McCormick went on continued from page

to reference the “tragic and horrific shooting at Robb Elementary in Uvalde, Texas,” that caused virtually every school in the country to reexamine its policies and procedures concerning campus security. McCormick informed those who had joined him online that just two days after the Uvalde incident VHA’s Board of Directors and school administration began to finalize a safety and security plan that had actually begun two years earlier. “The tragedy in Texas became the crescendo to implementing our plans over this summer,” McCormick said.

He pointed out that schools are soft targets filled with defenseless and vulnerable individuals. That is the reason VHA determined, and implemented over the summer, policies, procedures, technology, and defense mechanisms that “harden VHA as a target at all of our facilities.”

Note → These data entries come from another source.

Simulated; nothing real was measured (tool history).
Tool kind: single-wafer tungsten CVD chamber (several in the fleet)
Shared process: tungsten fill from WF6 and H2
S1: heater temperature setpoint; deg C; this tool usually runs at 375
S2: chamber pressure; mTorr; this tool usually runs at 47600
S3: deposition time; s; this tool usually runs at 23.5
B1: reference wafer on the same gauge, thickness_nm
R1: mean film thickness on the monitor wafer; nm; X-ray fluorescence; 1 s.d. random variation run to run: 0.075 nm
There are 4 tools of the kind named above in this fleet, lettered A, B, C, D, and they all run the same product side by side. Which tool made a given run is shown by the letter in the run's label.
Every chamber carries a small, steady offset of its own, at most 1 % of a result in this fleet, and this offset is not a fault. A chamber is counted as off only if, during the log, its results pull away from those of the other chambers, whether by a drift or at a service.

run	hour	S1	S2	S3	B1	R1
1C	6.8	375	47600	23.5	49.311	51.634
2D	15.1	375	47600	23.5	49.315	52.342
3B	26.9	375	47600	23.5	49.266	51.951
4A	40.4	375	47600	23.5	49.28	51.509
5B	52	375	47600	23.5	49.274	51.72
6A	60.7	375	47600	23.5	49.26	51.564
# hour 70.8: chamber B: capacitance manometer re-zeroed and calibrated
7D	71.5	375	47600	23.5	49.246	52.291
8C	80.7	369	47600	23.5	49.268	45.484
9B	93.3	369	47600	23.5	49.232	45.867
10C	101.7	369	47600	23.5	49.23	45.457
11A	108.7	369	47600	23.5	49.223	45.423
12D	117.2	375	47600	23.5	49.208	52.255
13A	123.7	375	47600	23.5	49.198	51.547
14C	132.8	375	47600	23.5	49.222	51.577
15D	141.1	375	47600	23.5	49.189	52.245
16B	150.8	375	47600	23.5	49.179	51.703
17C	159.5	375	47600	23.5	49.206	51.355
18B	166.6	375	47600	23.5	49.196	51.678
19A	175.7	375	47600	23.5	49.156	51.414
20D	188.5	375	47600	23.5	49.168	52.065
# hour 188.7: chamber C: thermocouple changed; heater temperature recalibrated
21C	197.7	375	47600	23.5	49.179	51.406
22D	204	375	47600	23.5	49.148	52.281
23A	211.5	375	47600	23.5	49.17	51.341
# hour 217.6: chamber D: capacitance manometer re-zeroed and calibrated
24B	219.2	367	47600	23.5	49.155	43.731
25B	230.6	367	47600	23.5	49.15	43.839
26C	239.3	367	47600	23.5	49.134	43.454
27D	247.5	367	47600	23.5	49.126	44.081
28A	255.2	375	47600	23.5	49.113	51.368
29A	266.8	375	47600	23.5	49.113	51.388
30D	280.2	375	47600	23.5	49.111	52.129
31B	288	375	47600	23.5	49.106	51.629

The process included meetings and evaluations with both state and local law enforcement officials, and the formation of an internal School Safety Team which meets monthly to assess threats, report on staff and student safety violations alike, and to continually seek to improve readiness in the event of some active threat. “Our goal is to never allow anyone intent on harming our students or staff into our buildings or on even on our campus grounds,” McCormick stress.

McCormick reinforced the reasoning behind the new policies at VHA. “If you think it can’t happen here — think again. Look at the crime statistics here locally — drugs, gang activity, mental health issues, homelessness, not to mention the number of murders that have occurred over the last couple of years in our piece of small town America. Putting it into perspective, Uvalde, Texas, has only a couple of thousand more people than Vidalia,” McCormick pointed out.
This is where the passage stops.